Another Christmas is nearly upon us. We are tempted to ignore the traditional way of celebrating it and coming over all alternative. But how? Here's your guide to how the ancients did it, long before baby Jesus was ever born.
The Romans had Saturnalia, a midwinter celebration of cross-dressing and reversals. Men were women, black was white, jesters were kings and so on. The tradition of celebratory misbehaviour stayed alive and well in Britain and Europe for many years, and is still in existence now, (mostly thanks to witches and history nuts), and is a direct influence on the spirit of merriment and excesses surrounding modern-day Christmas.
Kalendae was the ancient Roman New Year celebration. The customs were eating loads, singing, and exchanging gifts. Now does that ring a bell?…

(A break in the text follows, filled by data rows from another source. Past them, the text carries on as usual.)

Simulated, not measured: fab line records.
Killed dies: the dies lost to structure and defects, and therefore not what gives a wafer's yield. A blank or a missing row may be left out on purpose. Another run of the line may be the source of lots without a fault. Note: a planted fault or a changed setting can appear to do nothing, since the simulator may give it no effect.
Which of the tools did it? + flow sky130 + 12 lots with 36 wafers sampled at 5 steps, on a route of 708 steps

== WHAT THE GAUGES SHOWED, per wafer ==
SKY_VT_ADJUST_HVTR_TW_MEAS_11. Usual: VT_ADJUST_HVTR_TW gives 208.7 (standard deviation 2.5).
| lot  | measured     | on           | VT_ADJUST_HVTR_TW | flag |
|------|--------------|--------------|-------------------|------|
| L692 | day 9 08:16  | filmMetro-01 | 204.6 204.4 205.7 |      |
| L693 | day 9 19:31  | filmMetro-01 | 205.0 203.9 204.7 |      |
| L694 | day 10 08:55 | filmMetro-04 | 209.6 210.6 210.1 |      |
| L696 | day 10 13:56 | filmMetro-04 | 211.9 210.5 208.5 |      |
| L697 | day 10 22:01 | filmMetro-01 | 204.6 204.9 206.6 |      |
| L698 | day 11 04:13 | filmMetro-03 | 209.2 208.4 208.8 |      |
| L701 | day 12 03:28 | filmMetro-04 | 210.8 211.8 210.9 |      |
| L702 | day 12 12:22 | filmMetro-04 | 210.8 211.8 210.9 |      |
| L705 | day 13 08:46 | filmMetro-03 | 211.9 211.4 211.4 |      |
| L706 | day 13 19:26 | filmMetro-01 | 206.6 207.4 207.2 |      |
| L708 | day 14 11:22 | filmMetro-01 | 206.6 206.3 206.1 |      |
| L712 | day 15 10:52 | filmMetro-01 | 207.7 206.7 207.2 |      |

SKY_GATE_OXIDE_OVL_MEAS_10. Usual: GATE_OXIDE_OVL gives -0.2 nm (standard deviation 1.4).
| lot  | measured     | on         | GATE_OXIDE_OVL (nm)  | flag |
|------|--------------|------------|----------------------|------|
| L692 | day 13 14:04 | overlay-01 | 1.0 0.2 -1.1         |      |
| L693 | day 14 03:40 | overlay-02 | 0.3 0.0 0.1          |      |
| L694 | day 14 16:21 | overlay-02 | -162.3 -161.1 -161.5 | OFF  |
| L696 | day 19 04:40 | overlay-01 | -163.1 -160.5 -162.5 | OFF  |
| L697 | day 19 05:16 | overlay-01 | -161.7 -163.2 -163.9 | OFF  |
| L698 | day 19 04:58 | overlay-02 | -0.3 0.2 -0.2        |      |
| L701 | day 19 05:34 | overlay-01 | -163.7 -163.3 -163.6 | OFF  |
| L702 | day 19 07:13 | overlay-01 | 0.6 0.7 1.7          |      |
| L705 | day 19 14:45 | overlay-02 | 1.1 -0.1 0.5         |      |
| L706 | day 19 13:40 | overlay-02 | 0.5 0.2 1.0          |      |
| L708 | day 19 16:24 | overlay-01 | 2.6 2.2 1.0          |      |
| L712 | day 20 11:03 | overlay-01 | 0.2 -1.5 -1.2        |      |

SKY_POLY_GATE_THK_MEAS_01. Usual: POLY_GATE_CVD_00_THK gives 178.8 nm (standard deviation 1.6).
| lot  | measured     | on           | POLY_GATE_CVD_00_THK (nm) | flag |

The Druids, those ancient Celtic priests in white, have celebrated the death and birth of the sun for centuries. They call it Midwinter, or Alban-Arthan - the shortest day after which the sun is reborn. As well as going into the stone-circles and such nature temples for their rituals, they also give presents around the fire, and gather boughs of evergreens and mistletoe. Again, something familiar about all that, and their tradition of burning an Oak log…
So none of it is really Christian then? The twelve days idea - Roman. The Tree - Germanic. The fairy lights - Christian Christmas, Jewish Hanukkah, Winter Solstice are light festivals to cheer us up halfway through glum winter. Even baubles are a modern take on the olden-days Witch Balls, hung in the window to ward off evil.
There you have it. The most alternative Yuletide is the most traditional one.
Kate West, best-selling author of ‘The Real Witches' series (TRW Handbook/Kitchen/Coven/Spells&Rituals) tells Alternative London about the real witches' two types of Yule:
There is the Winter Solstice, when the days of decreasing light finally give way to days of increasing light with the re-birth of the Sun. When we can remember that there is still life in the land and look forward to the approach of Spring. At this time many Witches and Pagans will gather together in high places to drum up the Sun. Mind you, what with frozen fingers and dampened drumskins it's something of a minor miracle that the drumming doesn't scare the reborn Sun back to its wintry rest!
The other kind of Yule is mostly found within the Coven. This is the "you'll" of the High Priestess, as in "You will, without hesitation, deviation, repetition, or argument, do as you should!"
So, as you celebrate your Yule, remember to warm your fingers and drumskins, to celebrate in mirth and reverence, and if the High Priestess says "jump", you should be in the air when you ask "How high?”.